YuDeng / Portrait-4D

Portrait4D: Learning One-Shot 4D Head Avatar Synthesis using Synthetic Data (CVPR 24); Portrait4D-v2: Pseudo Multi-View Data Creates Better 4D Head Synthesizer (ECCV 2024)
MIT License
240 stars 10 forks source link

Question on face alignment and Triplane Reconstructor #6

Open yataoz opened 6 months ago

yataoz commented 6 months ago

Hello, thanks for sharing the great work!

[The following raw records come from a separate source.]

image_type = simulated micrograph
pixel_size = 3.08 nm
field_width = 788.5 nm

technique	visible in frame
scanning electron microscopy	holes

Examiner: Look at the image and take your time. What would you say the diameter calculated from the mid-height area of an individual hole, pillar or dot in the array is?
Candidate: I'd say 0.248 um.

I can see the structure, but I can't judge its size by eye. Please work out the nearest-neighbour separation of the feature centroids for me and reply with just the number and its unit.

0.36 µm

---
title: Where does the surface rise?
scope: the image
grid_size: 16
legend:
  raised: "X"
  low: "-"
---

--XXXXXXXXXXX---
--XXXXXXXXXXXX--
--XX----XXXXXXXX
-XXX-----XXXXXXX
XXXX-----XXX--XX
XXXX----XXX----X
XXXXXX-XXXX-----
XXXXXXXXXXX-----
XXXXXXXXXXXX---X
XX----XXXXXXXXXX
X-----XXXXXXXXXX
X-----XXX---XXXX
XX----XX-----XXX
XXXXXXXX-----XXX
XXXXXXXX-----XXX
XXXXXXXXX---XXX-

I found this piece of code in training/training_loop_recon_v1.py where you used loss.gen_data_by_G_syn to create synthetic images to train the Triplane Reconstructor. Since the camera params are generated randomly, the rendered images tend to have different face sizes and are not quite aligned (as opposed to the well face-aligned FFHQ images you used in the GenHead training). Is this intentional? Does the Triplane Reconstructor NOT rely on face aligned input? Also curious how this could affect the quality of Triplane reconstruction?

Thanks!

YuDeng commented 6 months ago

Hi, we intend to render synthetic images with a wide range of camera views to enhance the generalizability and robustness of the triplane reconstructor. As a result, the reconstructor can tolerate face images with different scales and positions to some degrees.

Indeed, our strategy is very similar to the camera augmentation in Live3DPortrait. Our observation is that the training process takes a longer time to converge and the reconstructor is less inclined to overfitting.